Here's a breakdown of what you need to do:

  1. Implement the computeLEDSignalFromImageBrightness(cv::Mat &) function declared in src/led_control.hpp. You can use any technique that you wish, but you should make sure that the signal is calculated as fast as possible. The function is called for every frame, so it should be as fast as possible. You can add any other files that you need during your implementation.
  2. Profile your implementation and print out stats about the processing speed to the console when the TETON_BENCHMARK compiler flag is set. Otherwise run the code without profiling.
  3. The control signal is published at regular intervals, but if the signal changes, it should be published immediately.
  4. Implement a separate client node that receives the LED control signal via the MQTT message. You should use C or C++ to implement the client. You can take a look at src/network/client.hpp for how the provided C++ client works. The client should print the incoming signals to the console.
  5. Implement a new MQTT signal that will be used to request an update of the signal value. The client can send this signal at any time, and the FastLEDControl executable should respond with the current signal value immediately (even if it's the same value as the last time it published the message). Let's call this signal "local/update/led".

The goal of the challenge is not to find the most robust algorithm to generate a control signal based on the image, although it should still make sense what you're doing. The focus is more on your ability to write efficient code and integrate your work into an existing codebase.

You should aim to integrate your solution with the provided codebase, but feel free to take ownership of the code and refactor it as you see fit. You can also add any other files that you need to implement your solution. You may also add any other dependencies that you need.

Setup and prerequisites

We compiled a script for you in scripts/install_dependencies.sh which should install everything you should need to build and run the provided sample code. The main dependencies it installs are:

  1. OpenCV
  2. Mosquitto
  3. Paho MQTT C
  4. Paho MQTT CPP

You should be able to build and run the provided codebase if you've correctly installed all prerequisites. If you have any problems, please let us know.

Running the executable

You should provide the path to a video file as command line argument to the executable. Alternatively, feel free to modify the code to use a webcam as well.

In order to run this node, you'll have to have the following environment variables set:

  • TETON_ROOM_NO: the number of the room in which the device is deployed,
  • TETON_BED_NO: the number of the bed that the device is monitoring.

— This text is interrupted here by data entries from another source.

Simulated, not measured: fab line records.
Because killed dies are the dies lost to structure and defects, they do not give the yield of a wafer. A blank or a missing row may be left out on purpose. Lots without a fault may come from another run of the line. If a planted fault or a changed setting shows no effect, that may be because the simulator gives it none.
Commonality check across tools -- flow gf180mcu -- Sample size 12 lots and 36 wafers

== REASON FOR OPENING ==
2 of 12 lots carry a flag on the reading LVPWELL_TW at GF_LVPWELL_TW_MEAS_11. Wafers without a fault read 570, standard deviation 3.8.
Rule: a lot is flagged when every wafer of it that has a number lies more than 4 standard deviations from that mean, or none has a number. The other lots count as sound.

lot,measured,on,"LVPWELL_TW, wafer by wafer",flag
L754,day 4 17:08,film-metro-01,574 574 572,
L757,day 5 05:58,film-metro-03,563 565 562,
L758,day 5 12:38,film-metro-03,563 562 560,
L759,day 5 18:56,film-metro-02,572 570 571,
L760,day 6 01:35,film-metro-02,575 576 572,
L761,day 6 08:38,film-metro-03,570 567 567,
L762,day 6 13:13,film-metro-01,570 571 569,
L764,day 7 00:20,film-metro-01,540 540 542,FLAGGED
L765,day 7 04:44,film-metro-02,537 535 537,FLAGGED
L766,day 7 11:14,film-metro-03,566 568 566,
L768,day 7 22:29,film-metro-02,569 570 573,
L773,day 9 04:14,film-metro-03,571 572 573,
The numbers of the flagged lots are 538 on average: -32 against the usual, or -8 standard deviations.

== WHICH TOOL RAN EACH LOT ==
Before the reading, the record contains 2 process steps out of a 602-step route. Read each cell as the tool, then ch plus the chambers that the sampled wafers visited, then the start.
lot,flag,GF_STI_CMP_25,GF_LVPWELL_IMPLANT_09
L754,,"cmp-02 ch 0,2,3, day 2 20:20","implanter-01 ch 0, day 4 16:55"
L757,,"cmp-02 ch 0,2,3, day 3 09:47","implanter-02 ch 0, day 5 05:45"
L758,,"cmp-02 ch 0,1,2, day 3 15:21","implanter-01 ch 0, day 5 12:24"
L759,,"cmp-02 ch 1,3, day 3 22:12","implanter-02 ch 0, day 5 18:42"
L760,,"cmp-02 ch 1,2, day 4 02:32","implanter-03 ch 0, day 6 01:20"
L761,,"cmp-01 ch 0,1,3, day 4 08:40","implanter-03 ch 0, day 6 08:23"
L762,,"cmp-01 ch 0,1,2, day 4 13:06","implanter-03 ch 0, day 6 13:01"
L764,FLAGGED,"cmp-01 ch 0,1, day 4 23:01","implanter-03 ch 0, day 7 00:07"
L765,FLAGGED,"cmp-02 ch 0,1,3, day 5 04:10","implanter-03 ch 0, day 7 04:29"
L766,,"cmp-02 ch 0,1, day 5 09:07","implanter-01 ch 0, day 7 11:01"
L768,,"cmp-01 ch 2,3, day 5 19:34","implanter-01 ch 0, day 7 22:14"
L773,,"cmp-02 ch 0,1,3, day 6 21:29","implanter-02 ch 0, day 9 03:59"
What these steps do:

From the challenge's point of view, it doesn't matter what values you pick for these. For example:

  • TETON_ROOM_NO=10,
  • TETON_BED_NO=1.

To build the project, you should use cmake and make.

Compiler flags

The TETON_DEBUG flag is configured in the CMakeLists.txt file, and can be either ON or OFF (default). When ON, you'll have visualization turned on.

The TETON_BENCHMARK flag configured in the CMakeLists.txt file can be used to benchmark the code. It can be either ON or OFF (default). When ON, you'll have benchmarking log outputs in the terminal.